My cartoon lampooning new Russian drivers' license restrictions has barely hit the newsstands, and already the government is backing down!
LONDON (Thomson Reuters Foundation) - Russian officials have given transgender citizens, many of whom have felt increasingly persecuted by the state in recent years, the green light to keep on driving after a new road safety decree sparked panic that they would be banned from the road. ...Okay, I'm not so full of myself that I actually think I had anything to do with moving the Russian government. But the topic of the effectiveness of editorial cartoons came up on the AAEC bulletin board this week.
"It actually shows that LGBT people in Russia feel extremely vulnerable," Svetlana Zakharova, PR manager of the Russian LGBT Network, told the Thomson Reuters Foundation.
"The homophobic policy of the Russian state created an environment where LGBT people do not expect anything good and believe that even a nonsense regulation or law can be adopted."
"I was somewhat distressed to realize, however, that they (as a group, I can't say for each one individually) had basically no awareness of cartoons / comics as something important and were largely comic-illiterate. By that I don't mean that they don't follow the cartoonists I follow, I mean that they didn't have the ability to 'read' a cartoon apart from reading the words..."It's hard to believe that The Kids Today just don't understand how humor works. Yet perhaps that explains why the web page editor at one of my newspapers sees no problem with using the punch line of my cartoon as the link from their front page to the page the rest of my cartoon is on. (There is a reason that Orson Welles didn't call his film A Sled Named Rosebud.)

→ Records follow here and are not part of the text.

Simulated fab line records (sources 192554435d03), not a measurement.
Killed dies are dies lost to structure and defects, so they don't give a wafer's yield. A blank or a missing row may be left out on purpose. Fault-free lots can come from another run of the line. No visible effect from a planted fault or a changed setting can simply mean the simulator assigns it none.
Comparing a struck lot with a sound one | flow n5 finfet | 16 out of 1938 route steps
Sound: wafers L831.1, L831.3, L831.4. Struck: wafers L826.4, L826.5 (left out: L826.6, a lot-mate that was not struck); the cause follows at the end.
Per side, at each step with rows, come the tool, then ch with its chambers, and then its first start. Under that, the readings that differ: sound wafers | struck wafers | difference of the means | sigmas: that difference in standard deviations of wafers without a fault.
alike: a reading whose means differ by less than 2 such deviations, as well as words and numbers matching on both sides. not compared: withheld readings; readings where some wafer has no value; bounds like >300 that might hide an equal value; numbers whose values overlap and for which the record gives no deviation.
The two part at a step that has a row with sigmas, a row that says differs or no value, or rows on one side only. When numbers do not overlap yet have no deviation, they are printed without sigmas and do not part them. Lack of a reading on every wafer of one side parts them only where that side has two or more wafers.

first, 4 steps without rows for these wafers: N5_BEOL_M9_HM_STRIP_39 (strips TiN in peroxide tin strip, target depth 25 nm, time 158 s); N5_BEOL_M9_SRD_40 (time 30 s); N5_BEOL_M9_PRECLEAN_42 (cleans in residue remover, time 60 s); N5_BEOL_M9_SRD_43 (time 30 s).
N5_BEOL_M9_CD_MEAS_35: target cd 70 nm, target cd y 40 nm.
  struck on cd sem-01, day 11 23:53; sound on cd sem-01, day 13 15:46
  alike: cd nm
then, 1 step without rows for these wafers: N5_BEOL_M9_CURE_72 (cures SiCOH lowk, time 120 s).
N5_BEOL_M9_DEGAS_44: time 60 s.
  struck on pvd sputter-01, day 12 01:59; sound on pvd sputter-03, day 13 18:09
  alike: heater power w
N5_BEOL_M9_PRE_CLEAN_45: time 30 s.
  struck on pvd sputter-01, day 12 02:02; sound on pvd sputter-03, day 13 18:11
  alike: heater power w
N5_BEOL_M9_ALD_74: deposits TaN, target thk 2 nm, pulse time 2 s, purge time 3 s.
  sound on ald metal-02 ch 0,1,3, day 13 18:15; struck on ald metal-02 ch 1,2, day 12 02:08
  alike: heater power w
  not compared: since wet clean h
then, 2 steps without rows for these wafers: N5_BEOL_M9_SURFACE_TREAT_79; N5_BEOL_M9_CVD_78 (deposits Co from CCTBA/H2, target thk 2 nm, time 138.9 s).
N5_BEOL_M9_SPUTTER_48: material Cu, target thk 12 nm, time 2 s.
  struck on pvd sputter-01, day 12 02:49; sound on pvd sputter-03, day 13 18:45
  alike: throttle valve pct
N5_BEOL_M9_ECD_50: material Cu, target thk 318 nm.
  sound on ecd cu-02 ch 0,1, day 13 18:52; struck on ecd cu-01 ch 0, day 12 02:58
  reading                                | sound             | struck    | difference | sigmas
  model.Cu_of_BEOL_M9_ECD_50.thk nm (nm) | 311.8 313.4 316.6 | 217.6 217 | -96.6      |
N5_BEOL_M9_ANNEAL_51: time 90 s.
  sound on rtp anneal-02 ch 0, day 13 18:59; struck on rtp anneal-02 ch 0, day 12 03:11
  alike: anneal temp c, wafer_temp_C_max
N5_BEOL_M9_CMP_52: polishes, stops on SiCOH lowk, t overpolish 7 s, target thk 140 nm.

There is a cultural aspect, to be sure: I've read posts explaining that some of the Charlie Hebdo cartoons viewed as especially racist, Islamophobic, homophobic, and anti-Semitic are in fact lampooning the viewpoints they appear to endorse. But American cartoonists are also misunderstood from time to time when we criticize a point of view by portraying it taken to its logical conclusion -- as if we are agreeing with it.
Perhaps we cartoonists, if we want to remain relevant to the digitized generation, need to add "j/k" or "/sarcasm" on our cartoons.
Therefore, in case any comic illiterates out there thought my cartoon was literally accusing the Russian government of sending transgendered Russians to Nazi death camps (if they even caught the reference at all), somebody please explain to them that if that were the case, I wouldn't have bothered to bring up the issue of drivers' licenses.